Hong Kong's Civic Party, a major anti-government political group that played an instigating role in the social turmoil in Hong Kong, announced its disbandment on Saturday, as no member from the party was willing to take part in the Legislative Council election. Experts said in today's Hong Kong, there is no room for political groups that take an aggressive anti-central government position and fail to comply with the requirement of only patriots governing Hong Kong to survive.

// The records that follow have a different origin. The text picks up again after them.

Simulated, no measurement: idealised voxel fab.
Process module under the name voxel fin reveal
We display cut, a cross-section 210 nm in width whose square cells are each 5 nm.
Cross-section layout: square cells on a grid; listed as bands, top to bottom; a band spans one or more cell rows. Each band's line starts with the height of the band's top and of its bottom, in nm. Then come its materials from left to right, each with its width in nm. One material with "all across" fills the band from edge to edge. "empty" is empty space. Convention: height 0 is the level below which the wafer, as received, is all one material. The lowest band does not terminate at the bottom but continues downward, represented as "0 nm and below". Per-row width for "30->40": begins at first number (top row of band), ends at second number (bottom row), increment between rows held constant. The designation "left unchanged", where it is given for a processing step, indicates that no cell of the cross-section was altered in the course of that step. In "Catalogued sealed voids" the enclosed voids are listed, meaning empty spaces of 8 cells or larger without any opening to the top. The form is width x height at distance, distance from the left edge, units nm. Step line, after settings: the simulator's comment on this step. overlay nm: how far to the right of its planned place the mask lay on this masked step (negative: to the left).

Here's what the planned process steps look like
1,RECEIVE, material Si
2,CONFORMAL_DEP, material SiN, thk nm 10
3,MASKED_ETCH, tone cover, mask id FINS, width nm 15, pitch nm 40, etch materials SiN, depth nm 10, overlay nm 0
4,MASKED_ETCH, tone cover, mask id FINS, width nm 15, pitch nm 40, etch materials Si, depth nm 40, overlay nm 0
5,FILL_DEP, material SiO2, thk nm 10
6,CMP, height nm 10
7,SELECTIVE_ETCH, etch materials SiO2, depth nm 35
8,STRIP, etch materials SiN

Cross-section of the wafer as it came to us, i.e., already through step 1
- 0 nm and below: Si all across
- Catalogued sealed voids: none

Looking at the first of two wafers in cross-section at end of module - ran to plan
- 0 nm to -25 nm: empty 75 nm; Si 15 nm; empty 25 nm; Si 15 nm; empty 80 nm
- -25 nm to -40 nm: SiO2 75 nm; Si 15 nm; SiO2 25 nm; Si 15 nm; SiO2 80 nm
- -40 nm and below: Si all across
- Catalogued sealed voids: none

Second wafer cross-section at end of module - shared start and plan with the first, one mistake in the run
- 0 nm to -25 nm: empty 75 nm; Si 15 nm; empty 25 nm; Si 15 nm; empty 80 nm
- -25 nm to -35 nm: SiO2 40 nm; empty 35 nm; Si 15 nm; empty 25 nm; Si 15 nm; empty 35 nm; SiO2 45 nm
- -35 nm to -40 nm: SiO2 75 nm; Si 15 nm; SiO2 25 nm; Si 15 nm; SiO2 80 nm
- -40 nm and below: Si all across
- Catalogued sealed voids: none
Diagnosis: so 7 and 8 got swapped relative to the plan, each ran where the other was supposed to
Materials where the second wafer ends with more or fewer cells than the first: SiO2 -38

Also, under the guise of being a local political group, the Civic Party had engaged in collusion with foreign forces to become their proxy in Hong Kong, and its so-called liquidation probably serves as an attempt to "cover up its illegal funding from foreign forces and to destroy evidence to evade legal responsibility," some experts said, calling for relevant personnel from the party to be punished in accordance with the law.
Founded in 2006, the Civic Party, which later became a major part of the anti-government forces in Hong Kong, included some social elites especially from the legal sector. Its relations with the Hong Kong Special Administrative Region (HKSAR) government and the central government were "not bad" at the beginning due to the party's moderate stance, according to public information.
Some members from the party had been criticized for "being too moderate" on their political stance compared with local aggressive anti-government forces, but the Hong Kong riots in 2019 changed the landscape of the anti-government camp including the Civic Party, whose members had frequently appeared in violent protests and refused to break up with the rioters, some local media reported.
Some former members, such as Dennis Kwok Wing-hang and Alvin Yeung Ngok-kiu, even made a trip to the US to lobby for the passage of the Hong Kong Human Rights and Democracy Act, which was seen as a blatant act of colluding with external forces to interfere in China's internal affairs.
"The only way out for the Civic Party after the implementation of the National Security Law for Hong Kong and the electoral reform was to completely change its political stance and abandon the position of confronting the central government, but they failed to do so," Lau Siu-kai, a consultant from the Chinese Association of Hong Kong and Macao Studies, who is also a senior policy advisor, told the Global Times on Sunday.
In the new political environment, there's no room for this party to survive, so they had no choice but to disband, Lau said.
After the HKSAR government implemented the principle of only patriots governing Hong Kong, lawmakers from all sectors are required to take loyalty oath, and since then, multiple lawmakers have left the Civic Party. In the end, the party went from being the second largest opposition party to a "no-seat party," according to media reports. Meanwhile, lawmakers such as Yeung, who had been involved in the infamous "35-plus" political strategy in 2020, have been arrested and charged.
In addition to the decision to disband the party, Civic Party chairman Alan Leong on Saturday said they have appointed a liquidator, who will be taking control of the party from Sunday. Meanwhile, the provisional executive committee will be stripped of all powers, local media outlet RTHK said.
For a long time, Leong, as chairman of the party, has been using it as a political tool to allegedly collude with external forces and receive "black money", and under the guise of "democracy" and "freedom", they smeared and discredited the Chinese mainland and the HKSAR government, poisoned young people's minds and tried to sabotage the national security and peace in Hong Kong, Willy Fu, a law professor and vice-chairman of the Hong Kong Legal Exchange Foundation, told the Global Times on Sunday.
"Leong should bear legal responsibilities for his acts, as he also took part in the press conference of the infamous '35-plus' political strategy, and disbanding the party can't help him escape the punishment of the law," Fu said.
Some experts also noted that the external forces, including the US, no longer rely heavily on anti-China rioters in Hong Kong, and Hong Kong residents have become disgusted with what those rioters in Hong Kong have done over the past few years, and have kept distance from them.
"All these factors have taken away their room for survival today," Lau said.